ACC commissioner Jim Phillips says he is aware of the narrative on the conference. It has been an unavoidable part of the news cycle during the off-season. Not much of it has been good. More of it has been unanswered questions. And the brunt of it has been about the ACC’s financial morass.
Phillips hosted the press conference to open ACC football media days in Charlotte, NC. The conference is assembling all 14 teams over three days, with coaches and three players per team. But the Q&A with Phillips was one of the most anticipated parts of the week, because of that news-making off-season.
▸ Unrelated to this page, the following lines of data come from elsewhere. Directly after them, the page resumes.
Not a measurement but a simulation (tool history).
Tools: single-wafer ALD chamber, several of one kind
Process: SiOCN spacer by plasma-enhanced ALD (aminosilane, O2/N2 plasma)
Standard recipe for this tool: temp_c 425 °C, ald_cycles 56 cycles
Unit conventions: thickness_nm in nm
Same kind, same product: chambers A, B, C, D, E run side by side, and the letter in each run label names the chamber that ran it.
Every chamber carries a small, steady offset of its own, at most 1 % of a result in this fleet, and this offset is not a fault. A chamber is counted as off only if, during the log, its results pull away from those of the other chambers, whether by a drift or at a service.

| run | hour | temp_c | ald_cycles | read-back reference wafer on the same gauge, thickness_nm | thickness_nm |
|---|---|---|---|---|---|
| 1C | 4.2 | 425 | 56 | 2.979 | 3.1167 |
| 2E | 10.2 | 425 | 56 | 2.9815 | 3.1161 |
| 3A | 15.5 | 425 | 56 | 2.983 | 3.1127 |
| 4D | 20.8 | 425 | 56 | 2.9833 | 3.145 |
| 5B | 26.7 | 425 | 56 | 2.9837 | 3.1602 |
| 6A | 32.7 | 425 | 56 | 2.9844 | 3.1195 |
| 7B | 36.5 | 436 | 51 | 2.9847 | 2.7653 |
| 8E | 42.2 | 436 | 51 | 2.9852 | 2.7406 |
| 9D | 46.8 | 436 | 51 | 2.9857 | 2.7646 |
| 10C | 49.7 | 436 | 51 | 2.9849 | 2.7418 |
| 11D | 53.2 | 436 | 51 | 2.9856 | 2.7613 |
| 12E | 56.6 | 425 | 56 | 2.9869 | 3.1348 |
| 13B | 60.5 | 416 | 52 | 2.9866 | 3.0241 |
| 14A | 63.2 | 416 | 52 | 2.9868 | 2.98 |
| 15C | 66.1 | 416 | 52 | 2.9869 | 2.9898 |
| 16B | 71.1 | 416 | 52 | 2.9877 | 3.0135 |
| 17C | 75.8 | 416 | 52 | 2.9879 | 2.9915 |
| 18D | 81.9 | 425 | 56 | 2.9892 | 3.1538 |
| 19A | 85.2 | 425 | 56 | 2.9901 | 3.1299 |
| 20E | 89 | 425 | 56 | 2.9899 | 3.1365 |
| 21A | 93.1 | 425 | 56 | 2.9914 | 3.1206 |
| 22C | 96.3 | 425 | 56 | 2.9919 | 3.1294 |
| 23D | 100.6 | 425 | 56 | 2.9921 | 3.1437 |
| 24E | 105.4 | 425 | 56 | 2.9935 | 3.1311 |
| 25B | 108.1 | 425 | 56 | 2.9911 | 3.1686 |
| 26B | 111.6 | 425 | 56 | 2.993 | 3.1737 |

Family Disharmony Repaired?
The ACC, because of its seemingly never-ending Grant of Rights media deal, is falling far behind the Big 10 and the SEC when it comes to TV revenue for its member schools. That gap widens as the Big 10 enters a new TV contract that will get its schools upwards of $70 million per year. That is double what the ACC schools will get.
Florida State and Clemson athletic directors were very vocal about their displeasure. It came to a head when all the conference schools met in the Spring in Amelia Island, Florida. The result was a plan to end even distribution of post-season revenue. Play in a bowl game and you will get the disproportionate share of the revenue from that game. Balanced revenue sharing will come to an end. It quieted the dismay, for now. But it shifts a few million dollars here and there. It does not get any of the schools close to SEC and Big 10 revenue.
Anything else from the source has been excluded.